This article was first published by the DC Fiscal Policy Institute.
The District’s long-term success depends on ensuring that everyone has economic opportunity and the chance to succeed. Yet new income and poverty data from the Census Bureau tell us while many District residents are benefitting from DC’s strong economy, many Black residents are still struggling to make ends meet and are not sharing in our city’s rising prosperity.
The District must do more to break down economic barriers faced by people of color and support families in building a secure future for their children.
Overall, median household income in the District rose last year, continuing a 10-year trend. The median household income is now $82,400, which means that half of all DC households have incomes above this level and half have incomes below it. The increase in median household income is a sign that many DC families are doing better as the city creates more jobs and wages rise.
But a closer look shows that DC’s growing prosperity is not evenly shared: while the median income for white households has increased significantly over the last decade, the median income for Black households hasn’t budged. Black median household income in DC– now around $42,000—is less than a third of the white median household income of $134,000.
The lack of progress for Black households in a growing economy is a sign that the District is not doing enough to remove barriers to economic opportunity for Black residents, like hiring discrimination, under-funded schools, and insufficient affordable housing.
The latest Census statistics also tell us that the share of residents living in poverty has decreased. In 2017 nearly 110,000 residents, or 16.6% of residents, had incomes below $25,100 for a family of four. That means 10,000 fewer residents are living in poverty compared to the year before. While that’s good news—and likely due to a growing economy and recent increases in DC’s minimum wage—our poverty rate is no lower than it was in 2007, prior to the Great Recession.
This means that poverty has come down after rising sharply in the Great Recession, but we haven’t made long-term progress in reducing poverty. And, our youngest residents are among those most likely to be living in poverty, with 26% of DC children growing up in families working hard to make ends meet. The vast majority of children living in poverty are children of color.
These are signs that the legacy of racism and current barriers facing residents of color—in our workforce, schools, housing, and more—continue to prevent too many residents from being part of our city’s growing prosperity.

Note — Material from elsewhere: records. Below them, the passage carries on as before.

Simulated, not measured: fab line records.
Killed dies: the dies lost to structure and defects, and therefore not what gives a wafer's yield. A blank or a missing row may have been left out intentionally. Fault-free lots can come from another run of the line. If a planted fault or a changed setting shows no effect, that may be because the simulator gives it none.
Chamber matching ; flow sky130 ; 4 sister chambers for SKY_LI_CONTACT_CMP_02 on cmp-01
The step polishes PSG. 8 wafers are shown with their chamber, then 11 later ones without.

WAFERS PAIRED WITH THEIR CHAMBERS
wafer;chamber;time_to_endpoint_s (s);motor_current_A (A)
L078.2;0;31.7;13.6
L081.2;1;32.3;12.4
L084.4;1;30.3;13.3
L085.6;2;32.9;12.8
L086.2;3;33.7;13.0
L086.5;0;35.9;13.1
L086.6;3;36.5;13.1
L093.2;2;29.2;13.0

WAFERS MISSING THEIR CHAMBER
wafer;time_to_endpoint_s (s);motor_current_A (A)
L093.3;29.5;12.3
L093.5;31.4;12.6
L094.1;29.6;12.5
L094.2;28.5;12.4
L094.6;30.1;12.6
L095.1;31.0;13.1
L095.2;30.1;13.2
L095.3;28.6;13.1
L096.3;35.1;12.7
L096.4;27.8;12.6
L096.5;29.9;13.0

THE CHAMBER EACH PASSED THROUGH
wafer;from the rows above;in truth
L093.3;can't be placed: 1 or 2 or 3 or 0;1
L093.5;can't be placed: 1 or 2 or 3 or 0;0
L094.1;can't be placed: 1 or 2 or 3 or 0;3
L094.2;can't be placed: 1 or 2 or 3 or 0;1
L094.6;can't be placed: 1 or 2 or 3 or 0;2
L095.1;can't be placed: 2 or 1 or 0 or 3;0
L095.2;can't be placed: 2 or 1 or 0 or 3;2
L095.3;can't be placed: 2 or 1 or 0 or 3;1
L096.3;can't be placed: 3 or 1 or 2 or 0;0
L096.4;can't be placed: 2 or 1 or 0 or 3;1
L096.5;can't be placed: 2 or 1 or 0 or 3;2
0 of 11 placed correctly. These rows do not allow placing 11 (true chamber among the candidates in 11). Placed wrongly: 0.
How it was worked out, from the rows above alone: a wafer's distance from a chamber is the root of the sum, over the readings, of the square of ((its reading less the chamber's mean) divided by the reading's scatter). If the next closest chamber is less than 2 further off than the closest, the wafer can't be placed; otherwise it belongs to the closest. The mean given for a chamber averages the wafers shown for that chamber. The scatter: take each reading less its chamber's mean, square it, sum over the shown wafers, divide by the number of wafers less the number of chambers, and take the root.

We can and should do more to expand opportunity and make it easier for DC residents to build a secure future. That includes things like ensuring that economic development leads to high-quality jobs that go to DC residents. It also will take increased investments in affordable housing so that households facing severe rent burden have greater stability and a safe place to live. And, increasing resources for schools will allow us to prepare all students for the successful future they deserve.
With these increased investments, more DC residents will be able to benefit from our city’s growing prosperity.